MELISSA BLOCK, host:

From NPR News, this is ALL THINGS CONSIDERED. I'm Melissa Block.

MICHELE NORRIS, host:

And I'm Michele Norris.

Opening day is exactly 30 days away, and Major League Baseball's 30 teams this week, began getting ready with a full sleight of spring training games in Florida and Arizona. Stefan Fatsis of the Wall Street Journal joins us, as he does most Fridays. And hello Stefan.

Mr. STEFAN FATSIS (Staff Reporter, Wall Street Journal): Hey Michele.

NORRIS: Now, before we get to the game on the field, I'd like to talk about some of the other issues. One is the continuing investigations into the use of performance enhancing drugs by players.

Mr. FATSIS: Yeah. The main one that we have is the internal probe in baseball that's being led by George Mitchell. Now, the former senator's investigators have interviewed hundreds of witnesses, but they don't have any subpoena power, and they're not getting much help from players. Detroit Tigers' outfielder Gary Sheffield, for one, this week said that the players union is telling its constituents that they shouldn't cooperate.
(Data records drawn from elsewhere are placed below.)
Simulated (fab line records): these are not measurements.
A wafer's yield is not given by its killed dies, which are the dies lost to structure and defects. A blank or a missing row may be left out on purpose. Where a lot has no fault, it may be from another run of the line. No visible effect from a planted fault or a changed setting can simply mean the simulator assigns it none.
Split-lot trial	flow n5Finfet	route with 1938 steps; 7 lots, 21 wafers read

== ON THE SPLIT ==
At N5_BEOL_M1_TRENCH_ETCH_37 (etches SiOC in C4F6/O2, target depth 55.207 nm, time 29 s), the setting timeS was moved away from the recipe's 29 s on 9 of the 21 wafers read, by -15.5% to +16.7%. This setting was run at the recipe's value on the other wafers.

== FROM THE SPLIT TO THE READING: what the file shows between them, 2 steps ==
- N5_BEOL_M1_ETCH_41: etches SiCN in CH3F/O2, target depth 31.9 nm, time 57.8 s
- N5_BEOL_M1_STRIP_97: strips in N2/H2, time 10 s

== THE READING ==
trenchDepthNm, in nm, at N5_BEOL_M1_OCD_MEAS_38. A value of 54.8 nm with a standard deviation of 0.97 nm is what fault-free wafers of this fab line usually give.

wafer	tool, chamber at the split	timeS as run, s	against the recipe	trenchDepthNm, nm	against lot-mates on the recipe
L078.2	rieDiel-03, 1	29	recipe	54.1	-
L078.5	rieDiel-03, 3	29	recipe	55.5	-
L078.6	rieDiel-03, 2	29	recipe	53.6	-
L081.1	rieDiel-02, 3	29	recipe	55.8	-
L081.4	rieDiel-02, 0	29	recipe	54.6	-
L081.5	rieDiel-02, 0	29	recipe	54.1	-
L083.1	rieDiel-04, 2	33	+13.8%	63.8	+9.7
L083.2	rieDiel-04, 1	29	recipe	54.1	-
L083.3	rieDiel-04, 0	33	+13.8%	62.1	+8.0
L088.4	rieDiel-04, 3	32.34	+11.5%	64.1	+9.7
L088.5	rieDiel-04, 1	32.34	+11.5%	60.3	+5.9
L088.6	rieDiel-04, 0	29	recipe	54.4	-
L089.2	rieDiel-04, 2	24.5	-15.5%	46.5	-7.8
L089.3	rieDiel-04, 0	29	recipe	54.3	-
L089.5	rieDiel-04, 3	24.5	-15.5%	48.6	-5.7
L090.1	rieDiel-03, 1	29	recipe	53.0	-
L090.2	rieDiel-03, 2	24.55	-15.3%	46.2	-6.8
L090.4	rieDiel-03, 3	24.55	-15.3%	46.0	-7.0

Barry Bonds was asked by Mitchell to cooperate for the sake of the game, but his lawyer said there's no chance of that happening, as long as Bonds is still under investigation for a possible perjury indictment stemming from the BALCO performance drugs case out in California.

NORRIS: And Stefan, all this happens while Barry Bonds needs a few more homeruns to break Hank Aaron's all-time record.

Mr. FATSIS: Yeah. He's got 734. He needs 22 more to pass Aaron. If it happens, it promises to be one of the most bizarre and awkward moments in sports history, I think. When, or if, he starts to get close to the record, I'd bet that his team, the San Francisco Giants will try to ensure that he'll be playing at home where fans still like him, when it happens.

NORRIS: And this week, we also had a Big League player Gary Matthews Jr. of the Los Angeles Angels, named in connections with an investigation into an online distribution network of performance enhancing drugs.

Mr. FATSIS: Yeah. There were reports that Matthews received human growth hormone in August of 2004. Now, that substance was added to baseball's list of banned substances after that season. But illegal is illegal, regardless of whether a sport bans a drug. Now, Matthews and the Angels aren't commenting, but Major League Baseball says it is talking to investigators in the case, which I think shows how law enforcement is doing more of the work that leagues can't or won't do.

NORRIS: Now finally, on the field, the player who drew the most attention this off season is scheduled to make his debut, and that would be Daisuke Matsuzaka, a Japanese pitcher who was signed by the Boston Red Sox.

Mr. FATSIS: Yeah. He was supposed to pitch two innings tonight against Boston College in an exhibition game. He's been attracting a giant pack of Japanese media, of course, endless stories on whether he throws something called the gyro ball. And the Sox have invested more than $100 million in him, $51 million that they paid the Japanese Baseball for the right to negotiate with him, and then a six-year contract worth $52 million.

NORRIS: Mm-hmm. And it sounds like he's hoping to internationalize that rivalry between the Boston Red Sox and the New York Yankees.

Mr. FATSIS: Yeah. The Yankees have a star Japanese outfielder, of course, Hideki Matsui. He was recently asked by a Japanese TV network, whether he could hit Daisuke's fastball. Now, I warn you that this is a translation that comes from a fan who lives in Tokyo as it was posted on the Sox fan board, Sons of Sam Horn. But apparently, Matsui said when he throws me a good fastball I'll swing. It will go deep into the Sox bull pen. And I thought this is fabulous, and I was reading this online comics strip called the "Soxaholics" this week. And one of the Sox fans says in the strip, I love Matsui for saying that. Bring it on dudesome(ph).

(Soundbite of laughter)

NORRIS: There's actually a Web site called "Soxaholic?"

Mr. FATSIS: There is indeed, a daily comic strip about life as a Boston Red Sox fan.

NORRIS: Oh well, thank you Stefan.

Mr. FATSIS: Thanks Michele.

NORRIS: That was sports writer Stefan Fatsis, who speaks to us on Fridays about sports, and also the business of sports.